By Andy Sambidge
HSBC UAE Purchasing Managers Index rises to highest mark in its 57-month survey history
Business activity growth in the UAE's non-oil private sector rose for the third-straight month in April, with the rate of job creation at its highest level for four years.
The HSBC UAE Purchasing Managers Index, which measures the performance of the manufacturing and services sectors, increased to 58.3 points last month from 57.7 in the previous month
The latest reading was the highest in the 57-month survey history.
April data signalled a second consecutive record rise in activity with both total new order orders and new export orders increasing at sharp rates.
Sharp output and new order growth boosted the headline PMI in April, with the respective rates of expansions the highest and joint-second highest on record.
Activity rose amid reports of increased order intakes and improving market conditions, while higher sales team efforts and a good economic environment were the main reasons behind the strong rise in new business
The rate of growth in new export orders accelerated since March and was only fractionally weaker than February's series high.
Survey respondents cited Middle East countries and China as sources of export growth
The survey said stronger demand led to the latest solid rise in employment levels at the UAE's non-oil private sector companies, with 15 percent reporting increased workforce numbers. Payroll numbers rose to the largest extent since late-2009.
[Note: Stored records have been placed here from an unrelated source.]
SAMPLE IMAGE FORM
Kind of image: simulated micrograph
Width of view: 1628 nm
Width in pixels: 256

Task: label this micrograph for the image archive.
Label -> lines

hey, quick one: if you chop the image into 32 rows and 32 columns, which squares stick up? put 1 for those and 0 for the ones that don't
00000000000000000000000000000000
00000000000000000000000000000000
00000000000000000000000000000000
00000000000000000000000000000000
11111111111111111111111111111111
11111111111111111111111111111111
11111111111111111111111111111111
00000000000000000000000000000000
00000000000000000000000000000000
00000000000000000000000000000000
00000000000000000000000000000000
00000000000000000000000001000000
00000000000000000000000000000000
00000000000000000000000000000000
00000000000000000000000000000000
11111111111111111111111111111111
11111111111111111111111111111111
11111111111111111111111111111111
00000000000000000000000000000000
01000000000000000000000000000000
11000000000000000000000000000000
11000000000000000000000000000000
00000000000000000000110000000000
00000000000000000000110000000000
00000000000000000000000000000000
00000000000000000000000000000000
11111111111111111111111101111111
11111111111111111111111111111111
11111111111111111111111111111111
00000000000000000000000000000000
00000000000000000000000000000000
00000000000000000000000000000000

On the price front, input cost inflation eased to the weakest in nine months amid reports of a slower increase in purchase prices. Staff costs, meanwhile, rose to the greatest degree since December
Commenting on the survey, Simon Williams, chief economist for Middle East & North Africa at HSBC, said: "The UAE economy is in full swing, led by booming Dubai. The risks of overheating will come sooner rather than later, but for now the UAE is in the sweet spot of its economic cycle - strong growth, firm employment and inflation that is only starting to rise."